A Legacy of Legends: Colt Starting
- June 25, 2016
- Jenn Zeller
A diverse crowd of horsemen, from dressage riders, to ranch cowboys, to working buckaroos, descended on Ft. Worth Texas for the Legacy of Legends this past March. The Will Rogers Coliseum was the site of an event aimed at preserving and honoring the memory of Ray Hunt and Tom Dorrance, put on by Ray’s wife Carolyn; grandson Jaton Lord, and his student Buck Brannaman.
The three day event included demonstrations in colt starting, horsemanship in various events, and stock dog work. For many followers of Dorrance and Hunt, the colt starting was the penultimate demonstration. Seats near the arena couldn’t be found as two round pens full of aspiring young horsemen put the 1st and 2nd rides on previously un-started colts. Led by Brannaman, and assisted by Mark Schwarm, these colts were helped through what can be the most traumatic experience in the life of a young horse, some without even breaking a sweat.
This colt starting demonstration most exemplifies the revolution in handling horses started by Tom Dorrance and shown the world over by Ray Hunt. No longer are horses “broken” in the former sense of the word. The horse is regarded as at least an equal in a partnership, as the human works to improve their ability to communicate more effectively with the horse, rather than bend it to his will.
This year was exceptional, as Buck started a colt smoother than I’ve ever seen it done. Within 45 minutes he had that colt saddled, ready to pick him up off the fence, and was on him, swinging a rope and using the colt to move others in the pen.
Starting a colt and keeping them “this” side of bothered is a skill that I think we’d all agree we’d like to gain. I never want to see a horse buck or fuss, and in fact, feel like I’ve failed them if they feel the need to protect themselves in such a way. I’d like them to realize the saddle is just an extension of them, and that there’s no need to be bothered.

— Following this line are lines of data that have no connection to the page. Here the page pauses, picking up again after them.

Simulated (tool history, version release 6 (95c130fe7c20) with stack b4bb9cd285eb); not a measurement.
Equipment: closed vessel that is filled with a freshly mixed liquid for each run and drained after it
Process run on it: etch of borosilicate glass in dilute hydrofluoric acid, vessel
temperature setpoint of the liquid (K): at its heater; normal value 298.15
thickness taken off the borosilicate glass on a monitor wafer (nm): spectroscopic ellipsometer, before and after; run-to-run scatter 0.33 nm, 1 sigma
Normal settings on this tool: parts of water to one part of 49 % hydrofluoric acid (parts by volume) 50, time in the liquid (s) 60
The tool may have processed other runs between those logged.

The horse is never wrong. In fact, they can only do one of two things at any given time: what they think we want them to do, or what they feel like they need to do to survive or defend themselves in the moment. So you “start” a colt by helping him learn what you’re asking. You don’t break him to mold him to your will.
In the case of a horse becoming troubled, you’ll see handlers helping them through it, rubbing them, and supporting them (whatever that support may entail). Never will you see them jerked on, tugged on or punished for needing to express themselves. And a timeframe isn’t imposed, so the horses can learn at the speed they’re comfortable with. Some may be out of the round pen the first day, and some may not be out of the round pen at all in the three day period. Teaching the horse to learn and accept you as part of their lives is the utmost concern at this event and in this style of horsemanship.
To learn more about the event please visit http://alegacyoflegends.com.
About Jenn Zeller
Jenn Zeller is the creative mind and boss lady behind The South Dakota Cowgirl. She is an aspiring horsewoman, photographer, brilliant social media strategist and lover of all things western. After a brief career in the investment world to support her horse habit (and satisfy her...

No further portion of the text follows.